Transforms a spectrogram into a form that's useful for speech recognition.
Mel Frequency Cepstral Coefficients are a way of representing audio data that's been effective as an input feature for machine learning. They are created by taking the spectrum of a spectrogram (a 'cepstrum'), and discarding some of the higher frequencies that are less significant to the human ear. They have a long history in the speech recognition world, and https://en.wikipedia.org/wiki/Mel-frequency_cepstrum is a good resource to learn more.
Nested Classes
class | Mfcc.Options |
Optional attributes for
Mfcc
|
Constants
String | OP_NAME | The name of this op, as known by TensorFlow core engine |
Public Methods
Output < TFloat32 > |
asOutput
()
Returns the symbolic handle of the tensor.
|
static Mfcc | |
static Mfcc.Options |
dctCoefficientCount
(Long dctCoefficientCount)
|
static Mfcc.Options |
filterbankChannelCount
(Long filterbankChannelCount)
|
static Mfcc.Options |
lowerFrequencyLimit
(Float lowerFrequencyLimit)
|
Output < TFloat32 > |
output
()
|
static Mfcc.Options |
upperFrequencyLimit
(Float upperFrequencyLimit)
|
Inherited Methods
Constants
public static final String OP_NAME
The name of this op, as known by TensorFlow core engine
Public Methods
public Output < TFloat32 > asOutput ()
Returns the symbolic handle of the tensor.

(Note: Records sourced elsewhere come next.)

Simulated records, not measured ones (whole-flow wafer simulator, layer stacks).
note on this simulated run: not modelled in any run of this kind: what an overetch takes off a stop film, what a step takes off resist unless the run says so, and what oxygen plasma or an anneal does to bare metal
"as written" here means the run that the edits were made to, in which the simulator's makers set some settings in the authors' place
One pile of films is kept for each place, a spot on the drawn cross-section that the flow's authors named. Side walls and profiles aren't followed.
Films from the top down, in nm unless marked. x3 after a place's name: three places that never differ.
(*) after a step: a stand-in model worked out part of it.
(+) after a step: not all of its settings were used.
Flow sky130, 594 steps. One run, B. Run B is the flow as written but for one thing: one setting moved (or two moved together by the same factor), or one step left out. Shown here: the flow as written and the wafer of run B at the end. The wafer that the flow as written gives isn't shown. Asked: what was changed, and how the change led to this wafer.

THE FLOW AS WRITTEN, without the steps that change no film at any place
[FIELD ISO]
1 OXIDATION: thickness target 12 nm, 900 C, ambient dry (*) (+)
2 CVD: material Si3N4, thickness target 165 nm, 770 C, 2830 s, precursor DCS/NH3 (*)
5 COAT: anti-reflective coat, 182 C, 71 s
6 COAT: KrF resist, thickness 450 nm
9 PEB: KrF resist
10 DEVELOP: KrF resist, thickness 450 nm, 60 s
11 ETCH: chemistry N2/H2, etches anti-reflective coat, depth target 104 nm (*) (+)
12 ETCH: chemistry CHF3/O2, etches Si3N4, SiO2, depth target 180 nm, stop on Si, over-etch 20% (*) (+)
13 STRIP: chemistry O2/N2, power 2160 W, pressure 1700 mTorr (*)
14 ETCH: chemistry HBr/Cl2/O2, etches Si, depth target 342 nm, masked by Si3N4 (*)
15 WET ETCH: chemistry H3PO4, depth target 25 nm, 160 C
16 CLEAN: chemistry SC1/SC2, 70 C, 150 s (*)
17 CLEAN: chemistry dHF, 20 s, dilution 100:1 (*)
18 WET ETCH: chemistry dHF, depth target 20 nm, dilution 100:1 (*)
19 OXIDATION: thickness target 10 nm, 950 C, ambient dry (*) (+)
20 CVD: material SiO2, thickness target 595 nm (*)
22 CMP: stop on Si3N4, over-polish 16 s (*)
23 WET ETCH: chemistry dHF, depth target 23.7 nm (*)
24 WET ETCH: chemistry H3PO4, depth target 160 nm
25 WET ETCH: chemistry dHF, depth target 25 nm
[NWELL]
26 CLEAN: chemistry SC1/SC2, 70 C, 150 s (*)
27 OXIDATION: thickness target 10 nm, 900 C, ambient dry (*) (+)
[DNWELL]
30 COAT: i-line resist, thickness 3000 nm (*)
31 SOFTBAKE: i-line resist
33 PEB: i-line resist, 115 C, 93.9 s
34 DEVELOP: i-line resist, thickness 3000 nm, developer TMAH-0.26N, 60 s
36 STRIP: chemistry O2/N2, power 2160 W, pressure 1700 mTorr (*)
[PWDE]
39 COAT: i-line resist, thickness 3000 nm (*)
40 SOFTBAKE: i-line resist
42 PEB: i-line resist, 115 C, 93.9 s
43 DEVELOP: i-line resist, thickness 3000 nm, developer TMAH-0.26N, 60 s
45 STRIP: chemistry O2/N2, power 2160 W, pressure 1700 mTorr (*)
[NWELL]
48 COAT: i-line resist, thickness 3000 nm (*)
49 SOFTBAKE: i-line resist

Inputs to TensorFlow operations are outputs of another TensorFlow operation. This method is used to obtain a symbolic handle that represents the computation of the input.
public static Mfcc create ( Scope scope, Operand < TFloat32 > spectrogram, Operand < TInt32 > sampleRate, Options... options)
Factory method to create a class wrapping a new Mfcc operation.
Parameters
scope | current scope |
---|---|
spectrogram | Typically produced by the Spectrogram op, with magnitude_squared set to true. |
sampleRate | How many samples per second the source audio used. |
options | carries optional attributes values |
Returns
- a new instance of Mfcc
public static Mfcc.Options dctCoefficientCount (Long dctCoefficientCount)
Parameters
dctCoefficientCount | How many output channels to produce per time slice. |
---|
public static Mfcc.Options filterbankChannelCount (Long filterbankChannelCount)
Parameters
filterbankChannelCount | Resolution of the Mel bank used internally. |
---|
public static Mfcc.Options lowerFrequencyLimit (Float lowerFrequencyLimit)
Parameters
lowerFrequencyLimit | The lowest frequency to use when calculating the ceptstrum. |
---|
public static Mfcc.Options upperFrequencyLimit (Float upperFrequencyLimit)
Parameters
upperFrequencyLimit | The highest frequency to use when calculating the ceptstrum. |
---|